There is no possible reason to endure the ordeal except for the inspired performance of Charlize Theron

MONSTER

An Illusion review by Joan Ellis        


                “Monster” is a movie of unrelenting ugliness.  There is no possible reason to endure the ordeal except for the inspired performance of Charlize Theron as a street hooker – and that just may be enough.   In stepping entirely out of character, physically and emotionally, Theron accomplishes the impossible by being entirely consistent in creating serial killer Lee Wuornos.  She never once missteps.

                At thirteen Wuornos went from a childhood of abuse and squalor to a life of prostitution.  She walks the roads until a man – there is always another one – pulls over, picks her up, tells her what he wants, pays her and drives off.  Their cars are her workplace.   

                Only when she meets Selby Wall (Christina Ricci) in a gay bar, does Lee begin to think of another way of life.  Selby has been sent by her father to live with her aunt and uncle whose assignment is to cure her of her homosexuality.  She is selfish to the core, urging Lee to earn more money to finance her own material dreams.  Lee, who is thinking about a real job and a normal life with Selby, cannot tame her rage at men through even one job interview and returns again to the street. 

                After a brutal customer takes her to a remote spot, fuels himself with alcohol and beats her senseless, she shoots him dead with his own gun, takes his car, and rides away with a rush of new entitlement.  Emboldened by anger, she shoots seven men over time including one who was just giving her a ride.  Eventually, she is caught, and finally executed.  That’s a short summary of a terrible true story.  Sad to say, the movie around Theron is not particularly well written or acted, and this puts the entire focus on Theron; but look what she does with it. 

                She uses the predictable scenario of childhood abuse, prostitution, revenge, and death to show us that such a life does not just put people on the wrong track, it deprives them completely of the tools they  need for even the most basic human interaction.  Lee has never known a decent person.  She can’t give or receive love because she doesn’t even know what that means.  She rages because she cannot figure out how to catch even a moment of life off the streets.   After a while you can see behind her rage, not to the person she might have been, but to the bewilderment at her core.  It’s remarkable.

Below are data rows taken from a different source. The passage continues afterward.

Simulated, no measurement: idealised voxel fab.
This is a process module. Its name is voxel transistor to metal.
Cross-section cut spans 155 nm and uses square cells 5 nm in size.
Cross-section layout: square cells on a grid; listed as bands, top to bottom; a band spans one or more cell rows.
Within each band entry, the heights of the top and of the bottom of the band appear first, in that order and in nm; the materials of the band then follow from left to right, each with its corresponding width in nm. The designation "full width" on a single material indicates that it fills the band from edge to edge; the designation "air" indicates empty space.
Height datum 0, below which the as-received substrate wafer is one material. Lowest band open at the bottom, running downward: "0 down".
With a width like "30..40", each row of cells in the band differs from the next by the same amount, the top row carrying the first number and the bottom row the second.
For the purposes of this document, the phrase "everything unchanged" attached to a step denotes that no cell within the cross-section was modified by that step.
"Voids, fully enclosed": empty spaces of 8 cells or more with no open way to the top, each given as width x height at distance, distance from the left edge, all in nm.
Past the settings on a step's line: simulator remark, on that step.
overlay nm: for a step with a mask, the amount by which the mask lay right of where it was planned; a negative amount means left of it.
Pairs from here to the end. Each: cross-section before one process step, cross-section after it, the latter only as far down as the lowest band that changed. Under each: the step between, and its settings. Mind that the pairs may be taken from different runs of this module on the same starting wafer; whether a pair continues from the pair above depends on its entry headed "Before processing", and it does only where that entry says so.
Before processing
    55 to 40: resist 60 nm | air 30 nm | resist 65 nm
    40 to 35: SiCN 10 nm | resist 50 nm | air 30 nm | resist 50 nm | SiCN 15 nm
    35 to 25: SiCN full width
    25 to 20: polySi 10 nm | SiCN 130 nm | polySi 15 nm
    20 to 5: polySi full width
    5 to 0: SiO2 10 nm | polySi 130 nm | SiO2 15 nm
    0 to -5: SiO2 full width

                Without the make-up people, Theron’s lanky beauty, even in dishevelment, would have undercut her, but they have given her not only an uncanny likeness to Lee Wuornos, but the worn look of a life of utter humiliation – skin puffed and blotched by alcohol and, most effectively, teeth that change both her appearance and her speech.  She shows us Lee’s degradation with a deafening bravado that reveals the anxiety that controls her. You’ll forget the movie, but you won’t forget the performance of Charlize Theron.